The significant expansion of plans to bring LNG into the US has raised questions and prompted debate about natural gas quality.
In a recent report, the US Energy Information Administration stated that LNG imports will become an important part of the US energy market.1 In February 2004, the US Federal Energy Regulatory Commission held a session on natural gas interchangeability and gas quality issues.2
Issues raised at the FERC hearing such as the condensation of heavier hydrocarbons in gas distribution were probably unrelated to LNG imports, but LNG imports could conceivably cause other problems related to natural gas quality.
Although some of the submitted comments at the hearing dealt with LNG imports, a broad discussion dealt with wider gas-quality issues. The submissions came from participants in LNG projects, gas transmission and distribution companies, end-users, equipment suppliers, midstream operators, and several industry associations.
Despite agreement in principle on some issues, there was no consensus on natural gas interchangeability in terms of the specifications or suitability for end use.
There is also a difference of opinion between, on the one hand, gas producers and some LNG exporters who want the discretion to leave heavier hydrocarbons for sale as gaseous constituents and, on the other hand, gas distribution companies and some end users who want to enforce hydrocarbon dewpoint specifications and object to the inclusion of the heavier hydrocarbons in the gas stream.

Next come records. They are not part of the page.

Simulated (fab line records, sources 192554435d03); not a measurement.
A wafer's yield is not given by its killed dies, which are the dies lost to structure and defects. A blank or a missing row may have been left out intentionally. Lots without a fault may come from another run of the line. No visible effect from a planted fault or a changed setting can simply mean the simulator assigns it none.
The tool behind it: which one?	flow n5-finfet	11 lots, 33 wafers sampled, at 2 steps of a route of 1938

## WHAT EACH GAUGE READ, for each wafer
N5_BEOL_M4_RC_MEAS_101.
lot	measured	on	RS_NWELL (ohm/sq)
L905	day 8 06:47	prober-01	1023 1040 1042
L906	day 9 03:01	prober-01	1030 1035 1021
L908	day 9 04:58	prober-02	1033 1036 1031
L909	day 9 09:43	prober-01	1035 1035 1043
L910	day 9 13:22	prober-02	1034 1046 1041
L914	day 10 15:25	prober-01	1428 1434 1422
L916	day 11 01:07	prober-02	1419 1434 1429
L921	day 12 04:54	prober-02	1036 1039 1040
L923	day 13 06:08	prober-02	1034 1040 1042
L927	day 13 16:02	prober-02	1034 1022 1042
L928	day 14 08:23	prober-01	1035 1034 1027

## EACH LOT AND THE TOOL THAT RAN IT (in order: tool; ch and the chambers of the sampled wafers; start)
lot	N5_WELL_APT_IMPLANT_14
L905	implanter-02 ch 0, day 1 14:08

There are also other implications relating to LNG imports in Florida and California, including the prospect that these LNG imports could meet the summer peak power generation and air conditioning loads.
And, there is some uncertainty on how LNG imports will affect utilization of US interstate gas pipelines flowing into California and Florida.
Hydrocarbon dewpoint
Several comments focused on the need for hydrocarbon dewpoint specifications. Some of the submissions outlined incidents in which heavier hydrocarbons had formed as a liquid phase in gas pipelines or gas distribution systems.
Texas Gas Transmission LLC noted that "Historically, sellers of natural gas have reserved processing rights and arranged to have wet gas processed because of the economic value of the liquefiable hydrocarbons in the gas stream."
The American Public Gas Association stated that "certain producers/processors find it more profitable to leave the heavy hydrocarbons in the gas stream than to strip them out and sell as liquids–a phenomenon known as upside down economics."
Texas Gas said simply "When liquids form in the pipe, bad things often happen."
Most of the comments recognized the need for hydrocarbon dewpoint specifications.
While LNG imports from certain countries may have elevated levels of liquefiable hydrocarbons, the reported problems of hydrocarbon liquids have mostly involved natural gas produced from US sources. For these reasons, US gas pipelines will likely continue to monitor and to maintain hydrocarbon dewpoint specifications.
BP America noted in its comments that the hydrocarbon content in today's gas is higher as a result of the market demanding more supply. The company said "the monetary value of natural gas has increased relative to the value of extractable hydrocarbons.
"The result has been the creation of economic incentives to reduce the extraction of liquefiable hydrocarbons from the natural gas stream. Liquefiable hydrocarbons have a higher btu content than methane, and a greater volume of these hydrocarbons increases the overall btu level in the natural gas delivered to the marketplace."
In addition, BP America said that removing hydrocarbon content is "energy intensive, and the more processing that occurs the fewer btus are available for market. Producers/processors continue to meet the existing specifications in pipeline tariffs. But by allowing the liquefiable hydrocarbons to remain in the gas phase, producers can effectively increase the supply of gas by increasing the btu content of the gas ... 2-10%.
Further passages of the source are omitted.